Coal magnate Larry Addington will undoubtedly be pleased that Senate Republicans, backed by the Bush administration, have introduced a sweeping bill that gives huge tax breaks to coal, oil, and nuclear companies. Coal company inventories fell by 20 percent last year, but that didn't stop Addington's AEI Resources from going on a major buying spree, purchasing several coal operations in West Virginia and amassing a sizable debt. The debt, coupled with a recent downgrading of the company's reclamation bonds, has left both company auditors and industry analysts questioning AEI's viability as a "going concern," according to the Charleston Gazette.
Fortunately for Addington and other coal producers, high oil prices coupled with the California energy crisis have given Republicans added leverage in arguing for increased domestic energy production -- regardless of environmental costs. Addington threw his considerable financial support to Bush and coal-friendly Congressional Republicans, including Senator George Allen of Virginia, Rep. Harold Rogers of Kentucky, and House Ways and Means Committee member Rep. J.D. Hayworth of Arizona. In all, Addington donated over $500,000 to Republicans during the last election cycle.
AEI has also done its part by lobbying Congress directly and supporting coal advocacy groups such as Americans for Balanced Energy Choices and the Center for Energy and Economic Development, both based in Virginia, as well as the Coalition for Affordable and Reliable Energy in Washington, D.C.
Based in Kentucky, AEI Resources is one of the largest coal producers in the United States and the second largest in central Appalachia, with mines in Kentucky, Tennessee, West Virginia, Illinois, Indiana, and Colorado. Addington, along with his brothers Robert and Bruce, owns a controlling interest in the company. (Bruce Addington served on the steering committee for Kentucky's Bush-Cheney Balanced Energy Coalition.)
Recently, AEI has come under fire for its plan to construct a 500-megawatt plant on one of its sites in Knott County, Kentucky. Although the company says the plant will help clean up the environment by burning some of the 500 million tons of coal waste that the industry has dumped across Appalachia, environmentalists and park officials warn it will increase air pollution around the Great Smoky Mountains National Park and pose health risks to residents and wildlife.

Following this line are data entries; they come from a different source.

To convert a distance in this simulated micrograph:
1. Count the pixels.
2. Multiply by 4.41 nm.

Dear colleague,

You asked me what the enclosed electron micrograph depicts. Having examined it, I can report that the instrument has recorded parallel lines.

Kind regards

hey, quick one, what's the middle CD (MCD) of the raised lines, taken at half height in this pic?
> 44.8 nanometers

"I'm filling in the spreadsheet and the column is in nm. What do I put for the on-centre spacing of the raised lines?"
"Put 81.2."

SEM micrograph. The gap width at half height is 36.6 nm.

Environmentalists have also criticized AEI and other coal producers for appealing a ruling by U.S. District Court Judge Charles Haden that limits mountaintop removal, a mining process that buries hundreds of miles of streams with waste rock and dirt (see "Razing Appalachia"). Haden based his ruling on a 1979 federal mining regulation that prohibits companies from filling valleys within 100 feet of streams. Coal companies want Congress to rewrite the law.